Arduino powered lead acid battery desulfator

So I started exploring the route or fixing an old lead acid batteries. I seem to have a number of them laying around :slight_smile:

The most complete article i can find http://homepower.com/view/?file=HP77_pg84_Couper partially describes the circuit design. Main article page ( http://homepower.com/article/?file=HP77_pg84_Couper ) In this instance the circuit is using a 555 timer but that would be replaces with an arduino and would also include battery monitoring etc.

I have a couple questions regarding the schematic, as I am looking to distill this down ...

  1. what is the purpose of L2?
  • it sounds like a resistor? or maybe a surge suppressor?
  1. what is the purpose of C4?
  • the collapsing field in L1 would induce a flyback voltage, wouldnt C4 slow down this change? or does it work to increase the current through L1?

I am sceptical about the claims made for that system - the stuff about the resonant frequency of the battery sound like snake oil to me - but I am no expert on lead-acid batteries.

C4 provides the return path for the current pulse that is injected into the battery, and L2 prevents C4 from absorbing the pulse itself. The idea seems to be to draw power from the battery at a steady rate (hence the L2-C4 decoupling circuit) and release it back to the battery in pulses.

[EDIT: if you want to redesign the circuit around an Arduino, I'd design it around an N-channel logic level mosfet, which means inverting the sense of the mosfet/L1/L2/C4 combo. The reason they used a P-channel mosfet is that the 555 produces negative-going pulses.]

I have a PIC-powered desulphator, built as a kit from Courtestown Marine. Works good and does indeed rescue sulphated batteries (but not ones in which the plates have warped). This design was from the desulphator forum (now linked from the Courtestown web site) and when I started with the design I had the source for the PIC. Somewhere I lost it. Courtestown then fell out with the designer and they lost it as well, but had a copy of the hex file so could continue producing them (I think that they have stopped that product now). Obviously they also blew the security fuses... So if anyone can find the source that is a good starting point. Porting to Arduino then a short step....

nick_theboatman:
So if anyone can find the source that is a good starting point. Porting to Arduino then a short step....

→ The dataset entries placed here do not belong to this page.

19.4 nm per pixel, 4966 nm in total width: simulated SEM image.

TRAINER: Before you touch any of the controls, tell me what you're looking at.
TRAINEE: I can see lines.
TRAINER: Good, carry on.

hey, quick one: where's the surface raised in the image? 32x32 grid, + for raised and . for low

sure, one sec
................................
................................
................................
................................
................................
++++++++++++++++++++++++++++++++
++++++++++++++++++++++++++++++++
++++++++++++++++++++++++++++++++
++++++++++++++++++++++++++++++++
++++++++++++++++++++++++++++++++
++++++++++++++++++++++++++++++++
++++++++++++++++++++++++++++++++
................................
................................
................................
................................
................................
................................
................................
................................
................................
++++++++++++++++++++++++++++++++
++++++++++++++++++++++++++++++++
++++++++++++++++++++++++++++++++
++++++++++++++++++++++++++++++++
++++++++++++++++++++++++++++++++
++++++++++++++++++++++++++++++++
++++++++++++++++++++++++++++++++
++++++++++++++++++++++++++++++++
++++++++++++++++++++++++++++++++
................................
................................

From reading through Couper's article it seems as if the 555 side of the circuit switches the FET on at 1 kHz for 50 us. Should be close to trivial to program this. I guess the battery monitoring can be done every couple of seconds/minutes by switching of the conditioning circuit to protect the ADC from inductive spikes.

Also noticed this erratum for the article: http://alton-moore.net/graphics/desulfator.pdf

I was under the assumption that high voltage broke down the sulphation build up... I've seen 120/240 capacitor fed supplies

The resonate frequency sounds made up, if I was going to build my own I think I'd try something in between like a 12v to /120/240v store it in a cap then discharge it across the dead battery, a small transformer or inductor not sure maybe I should build one see if it works!